Throughout
2013, this blog and the message it brings has generated a lot of discussions
and thought, debate when it comes to technology, architectural and cultural decisions
being made around industrial solutions. The traditional approach we have taken for
the last 20 years in design even evolutionary design of solutions must change,
as there are too many vectors arriving at single point in time around:
·
Culture
·
Operational
Agility to enable survival
·
Digital
native workers
·
Safety
and environmental impact
·
Combined
with operational practices transformation
·
Technology
like the “Cloud” and “Internet of things” extending the scope of the
traditional industrial solutions to a wider value chain
I have been
asked a number of times what were the big changes in 2013, basically they are
listed above. Really when you look at these in the context of “the industrial
landscape in 2020”, the transformation and decisions in architectures are key.
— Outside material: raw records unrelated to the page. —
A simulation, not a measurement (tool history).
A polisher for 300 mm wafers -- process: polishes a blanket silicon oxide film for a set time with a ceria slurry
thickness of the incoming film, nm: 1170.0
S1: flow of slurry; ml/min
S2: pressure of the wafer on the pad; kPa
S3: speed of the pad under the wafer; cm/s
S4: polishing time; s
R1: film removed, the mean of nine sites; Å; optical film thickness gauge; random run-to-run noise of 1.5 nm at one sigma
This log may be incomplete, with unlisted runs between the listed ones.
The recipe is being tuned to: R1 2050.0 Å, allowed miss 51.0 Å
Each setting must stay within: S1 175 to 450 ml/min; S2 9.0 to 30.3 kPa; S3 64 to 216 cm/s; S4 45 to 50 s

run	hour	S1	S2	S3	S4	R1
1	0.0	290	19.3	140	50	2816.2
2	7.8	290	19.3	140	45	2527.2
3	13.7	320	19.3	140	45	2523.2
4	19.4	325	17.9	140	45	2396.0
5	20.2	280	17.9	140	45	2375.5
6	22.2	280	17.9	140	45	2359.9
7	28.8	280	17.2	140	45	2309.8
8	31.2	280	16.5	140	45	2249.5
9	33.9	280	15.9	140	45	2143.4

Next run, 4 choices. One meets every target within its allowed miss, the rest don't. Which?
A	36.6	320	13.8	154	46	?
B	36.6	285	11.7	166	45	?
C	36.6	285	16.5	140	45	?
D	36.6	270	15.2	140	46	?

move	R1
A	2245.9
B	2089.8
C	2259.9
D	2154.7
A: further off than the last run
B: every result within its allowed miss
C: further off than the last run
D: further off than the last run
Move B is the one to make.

As stated last week the “internet” will be part of the backbone of the
industrial solutions; we will have “on premise “ and “off premise” components
of this solution, and the shift to “activities” that transverse devices, roles,
and locations are a key turn in the design approach.
So as you
wind down on the year and wind up for Xmas I thought it was a good thing to
reflect on what I started with this year, the projected landscape in 2020 and
the only change is that, in some parts of the world such as China, South Africa
many of the characteristics apply today.
Lets face it
2020 is only 8 years away, look at 8 years ago: Facebook had barely launched; iPhone
and iPad did not exist, the A380 Airbus had not flown, and there was no YouTube,
Twitter had not taken. Yet today Facebook, Youtube and social media are a
natural part of our culture and lifestyle. I phone has now past MS Outlook as
the world's largest email client, and mobile devices outsell all PC sales,
which shows the significant shift in everyday life to always connected with the
mobile device, not just for calls, but a text, news, email. Imagine doing
business today without a mobile being able to access the required information.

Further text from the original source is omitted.